In this notebook, we demonstrate how to fit a simple linear
regression model in R and perform the necessary assumption checks. We
will use the built-in mtcars dataset.
# Load necessary libraries and data
library(ggplot2)
## Warning: package 'ggplot2' was built under R version 4.4.1
data(mtcars)
# Show the first few rows of the dataset
head(mtcars)
We will model mpg (miles per gallon) as a function of
wt (weight of the car).
# Fit the model
model <- lm(mpg ~ wt, data = mtcars)
# Summary of the model
summary(model)
##
## Call:
## lm(formula = mpg ~ wt, data = mtcars)
##
## Residuals:
## Min 1Q Median 3Q Max
## -4.5432 -2.3647 -0.1252 1.4096 6.8727
##
## Coefficients:
## Estimate Std. Error t value Pr(>|t|)
## (Intercept) 37.2851 1.8776 19.858 < 2e-16 ***
## wt -5.3445 0.5591 -9.559 1.29e-10 ***
## ---
## Signif. codes: 0 '***' 0.001 '**' 0.01 '*' 0.05 '.' 0.1 ' ' 1
##
## Residual standard error: 3.046 on 30 degrees of freedom
## Multiple R-squared: 0.7528, Adjusted R-squared: 0.7446
## F-statistic: 91.38 on 1 and 30 DF, p-value: 1.294e-10
We check the linearity assumption by plotting the residuals vs. the fitted values.

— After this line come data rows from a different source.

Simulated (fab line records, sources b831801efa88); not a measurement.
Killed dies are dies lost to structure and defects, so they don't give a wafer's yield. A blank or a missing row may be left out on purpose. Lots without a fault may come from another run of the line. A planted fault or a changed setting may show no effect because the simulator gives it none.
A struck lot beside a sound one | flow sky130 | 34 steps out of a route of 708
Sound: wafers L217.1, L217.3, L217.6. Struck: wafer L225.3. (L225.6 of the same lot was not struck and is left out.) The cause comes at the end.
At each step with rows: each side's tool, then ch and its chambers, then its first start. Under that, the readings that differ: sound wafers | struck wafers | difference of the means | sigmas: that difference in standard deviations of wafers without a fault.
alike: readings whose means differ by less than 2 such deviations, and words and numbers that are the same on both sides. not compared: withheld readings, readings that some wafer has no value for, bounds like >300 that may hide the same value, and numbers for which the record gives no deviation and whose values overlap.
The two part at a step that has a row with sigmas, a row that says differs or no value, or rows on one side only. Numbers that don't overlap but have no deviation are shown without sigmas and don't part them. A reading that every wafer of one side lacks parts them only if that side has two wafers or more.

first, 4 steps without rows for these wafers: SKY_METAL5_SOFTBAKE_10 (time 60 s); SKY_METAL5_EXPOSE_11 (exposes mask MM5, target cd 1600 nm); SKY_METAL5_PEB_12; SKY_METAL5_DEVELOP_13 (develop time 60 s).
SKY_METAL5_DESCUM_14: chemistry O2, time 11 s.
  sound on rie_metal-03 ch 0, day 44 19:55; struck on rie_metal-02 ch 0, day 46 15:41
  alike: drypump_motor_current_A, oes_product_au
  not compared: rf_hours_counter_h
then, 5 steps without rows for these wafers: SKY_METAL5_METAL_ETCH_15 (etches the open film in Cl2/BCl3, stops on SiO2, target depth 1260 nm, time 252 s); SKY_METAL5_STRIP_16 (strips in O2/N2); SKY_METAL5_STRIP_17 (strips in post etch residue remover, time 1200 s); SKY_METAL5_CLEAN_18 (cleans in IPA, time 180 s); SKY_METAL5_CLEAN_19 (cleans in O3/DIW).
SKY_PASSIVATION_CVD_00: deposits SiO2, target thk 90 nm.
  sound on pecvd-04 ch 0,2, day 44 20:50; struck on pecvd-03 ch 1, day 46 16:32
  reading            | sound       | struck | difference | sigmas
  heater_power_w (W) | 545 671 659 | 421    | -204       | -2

# Plot residuals vs. fitted values
ggplot(data = model, aes(x = .fitted, y = .resid)) +
geom_point() +
geom_smooth(method = "loess", col = "red") +
labs(title = "Residuals vs Fitted", x = "Fitted values", y = "Residuals")
## `geom_smooth()` using formula = 'y ~ x'
We can check the normality of residuals using a Q-Q plot and a Shapiro-Wilk test.
# Q-Q plot
qqnorm(residuals(model))
qqline(residuals(model), col = "red")
# Shapiro-Wilk test
shapiro.test(residuals(model))
##
## Shapiro-Wilk normality test
##
## data: residuals(model)
## W = 0.94508, p-value = 0.1044
Homoscedasticity means that the residuals should have constant variance. We check this by plotting the residuals against the fitted values.
# Residuals vs fitted values plot (again checks homoscedasticity)
plot(model, which = 3)
We can check for independence of residuals using the Durbin-Watson test.
# Install the package if necessary
# install.packages("lmtest")
library(lmtest)
## Warning: package 'lmtest' was built under R version 4.4.1
## Loading required package: zoo
## Warning: package 'zoo' was built under R version 4.4.1
##
## Attaching package: 'zoo'
## The following objects are masked from 'package:base':
##
## as.Date, as.Date.numeric
# Perform Durbin-Watson test
dwtest(model)
##
## Durbin-Watson test
##
## data: model
## DW = 1.2517, p-value = 0.0102
## alternative hypothesis: true autocorrelation is greater than 0
We have successfully fitted a simple linear regression model and performed basic assumption checks, ensuring the validity of the model. This workflow can be easily reproduced and adapted to other datasets.